19kilo wrote:Sorry. No. He had a battleship commanders DREAM! Regardless of their being CVEs or CVs he had an enemy carrier task group under his guns with no heavy escort.....EXACTLY as his plan had called for, and HE SCR**D IT UP. To say that he would have done better against the massed fast battleships of the US Navy is so far beyond the pale that until now I couldnt image that anyone could possibly go there.
Sorry, no in return. The plan did not call for facing CVs at all.
Kurita was supposed to target the invasion transports off Leyte. According to the plan the carriers were supposed to be to the north decoyed away by Ozawa, not still guarding San Bernadino.
When he stumbled across TF77 he had no way of knowing - and had you been in his place neither would you - that he wasn't facing the might of the 3rd fleet. 5 years of war (Bismarck/Taranto/Pearl Harbour/Guadalcanal/Philipinnes Sea/Matapan/Crete/ForceZ), including the loss of Musashi the previous day had given him a very good appreciation for the power of airpower, and that of the US carriers in particular.
He was commanding from Yamato which was the second slowest ship in the fleet and having ordered a general chase in the belief that it was 33knot carriers he was chasing, he was left behind as the Kongos and light forces raced ahead. Combined with persistant rain squals and smoke screens he never had good control of his forces or a good appreciation of what he was facing. Given the ferocity of the air assaults, he had to assume the worse that the rest of the 3rd fleet was in the vicinity and to stay without aircover seemed to suggest he was inviting complete distruction without a chance of accomplishing his mission as had happened to Nimishira. Sinking 1 or 2 fleet carriers for the total loss of his force would not really help the Japanese war effort.

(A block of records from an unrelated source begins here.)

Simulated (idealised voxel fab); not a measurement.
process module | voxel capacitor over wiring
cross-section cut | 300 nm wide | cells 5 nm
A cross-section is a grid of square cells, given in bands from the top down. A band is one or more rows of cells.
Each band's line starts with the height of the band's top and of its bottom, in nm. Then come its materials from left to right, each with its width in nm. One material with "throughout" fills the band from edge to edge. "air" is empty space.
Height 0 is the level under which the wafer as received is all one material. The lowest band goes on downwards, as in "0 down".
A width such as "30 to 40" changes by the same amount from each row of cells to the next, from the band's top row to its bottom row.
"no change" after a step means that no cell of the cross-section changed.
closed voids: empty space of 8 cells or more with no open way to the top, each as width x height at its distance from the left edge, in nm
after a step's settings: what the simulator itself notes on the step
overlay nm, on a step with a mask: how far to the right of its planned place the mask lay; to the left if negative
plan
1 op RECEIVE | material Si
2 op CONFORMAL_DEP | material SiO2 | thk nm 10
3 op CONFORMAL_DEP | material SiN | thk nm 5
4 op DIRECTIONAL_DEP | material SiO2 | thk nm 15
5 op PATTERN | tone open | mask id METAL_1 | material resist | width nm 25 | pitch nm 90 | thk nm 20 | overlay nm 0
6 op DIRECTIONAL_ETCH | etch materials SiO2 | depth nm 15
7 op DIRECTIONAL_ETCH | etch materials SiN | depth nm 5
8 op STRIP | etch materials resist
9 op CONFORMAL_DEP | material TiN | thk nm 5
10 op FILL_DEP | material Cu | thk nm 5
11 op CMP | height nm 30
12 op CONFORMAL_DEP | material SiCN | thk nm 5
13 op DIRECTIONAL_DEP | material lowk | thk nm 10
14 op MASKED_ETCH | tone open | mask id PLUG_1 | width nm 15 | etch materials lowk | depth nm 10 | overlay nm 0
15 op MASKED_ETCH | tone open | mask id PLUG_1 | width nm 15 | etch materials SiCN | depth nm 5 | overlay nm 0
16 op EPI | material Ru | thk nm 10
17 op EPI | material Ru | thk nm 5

Against the fast battleships, at least without air support, he would have kept his fleet concentrated instead of sending his fast forces chasing after what he believed were 30 knot carriers. He would have then had better situational awareness from the Bridge of the Yamato. The big US battleships would have been easier targets to hit a long range than the small fast maneuvering destroyers. The destroyers wouldn't be laying smoke between the battlelines, interferring with Japanese (and their own gunnery). The US battleline wouldn't be running away from the Japanese and thus the Japanese DDs would find it easier, at least from a positional POV to get into position to launch a Torpedo attack. The US ships would have armour to actually detonate the armour piercing shells fired by the Japanese instead of having them pass through the unarmored CVEs. The Japanese ships wouldn't be continuously dodging attacks from aircraft to the negative of their gunnery.
I'm not saying the Japanese wouldn't have lost - which they likely would have given 4 modern US BBs against 1 Yamato and 3 WW1 era ships, I'm saying that without the psychological hurdle of facing US air power the battle would not be quite as one sided as the battle of Samar would suggest and between 4 BB/BCs and 150+ long lances if Kurita presses the attack the US is going to take some damage in return.